And while all these items are important to have with you, the most important items are mental tools that you cannot see. More and more we hear from the golf commentators and top players on Tour that the one thing you can’t play well without is a great golf mindset.
Your Essential Mental Game Tool Kit
The good news is that the list of basic mental game essentials is much shorter than the physical accouterments. But the top 5 mental game tools every golfer should have in their bag require as much, and oftentimes more, time and energy to develop to play at your best more regularly. And I’ll briefly explain why as I list them below.

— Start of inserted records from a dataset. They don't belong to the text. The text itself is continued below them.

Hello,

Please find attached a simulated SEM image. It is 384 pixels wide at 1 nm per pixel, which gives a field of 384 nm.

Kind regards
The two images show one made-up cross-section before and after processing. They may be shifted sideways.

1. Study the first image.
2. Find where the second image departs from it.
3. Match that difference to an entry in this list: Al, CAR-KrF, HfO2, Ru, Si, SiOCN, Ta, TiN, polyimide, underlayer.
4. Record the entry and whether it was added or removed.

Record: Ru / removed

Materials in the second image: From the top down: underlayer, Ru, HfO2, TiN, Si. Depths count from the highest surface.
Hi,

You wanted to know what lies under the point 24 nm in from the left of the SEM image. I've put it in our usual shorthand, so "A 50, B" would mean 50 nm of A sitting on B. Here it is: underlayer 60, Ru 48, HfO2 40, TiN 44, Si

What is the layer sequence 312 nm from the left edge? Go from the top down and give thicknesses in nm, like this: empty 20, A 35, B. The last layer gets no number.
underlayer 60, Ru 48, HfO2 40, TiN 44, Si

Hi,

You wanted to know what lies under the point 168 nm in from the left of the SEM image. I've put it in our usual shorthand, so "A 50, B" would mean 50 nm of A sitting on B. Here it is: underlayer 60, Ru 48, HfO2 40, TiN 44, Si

Discover the 5 mental game tools every golfer should have in the bag. #golf #golfmindset #golftips #golfmentalgame Share on XMental Game Tool #1 – High Expectations
Why high expectations? Because most of my golf clients are notorious for setting the bar too low, which is a sign of playing with a defensive mindset. But setting high expectations is not the same thing as striving for perfection. What you want to do is reach for and expect to hit a good shot every time, no matter how your round has unfolded up to this point.
Most golfers strive for average or “avoiding trouble” with a safe shot, especially when things have been a bit challenging. Finding the courage and developing the freedom gained through implicit trust in your swing takes time to develop. There are often a lot of limiting beliefs and dents in a golfer’s self-image that cause them to play with tension, self-doubt, and too much force. This makes it difficult for them to set their expectations on consistently playing at their very best. These are the type of mental roadblocks we systematically dismantle in my training programs.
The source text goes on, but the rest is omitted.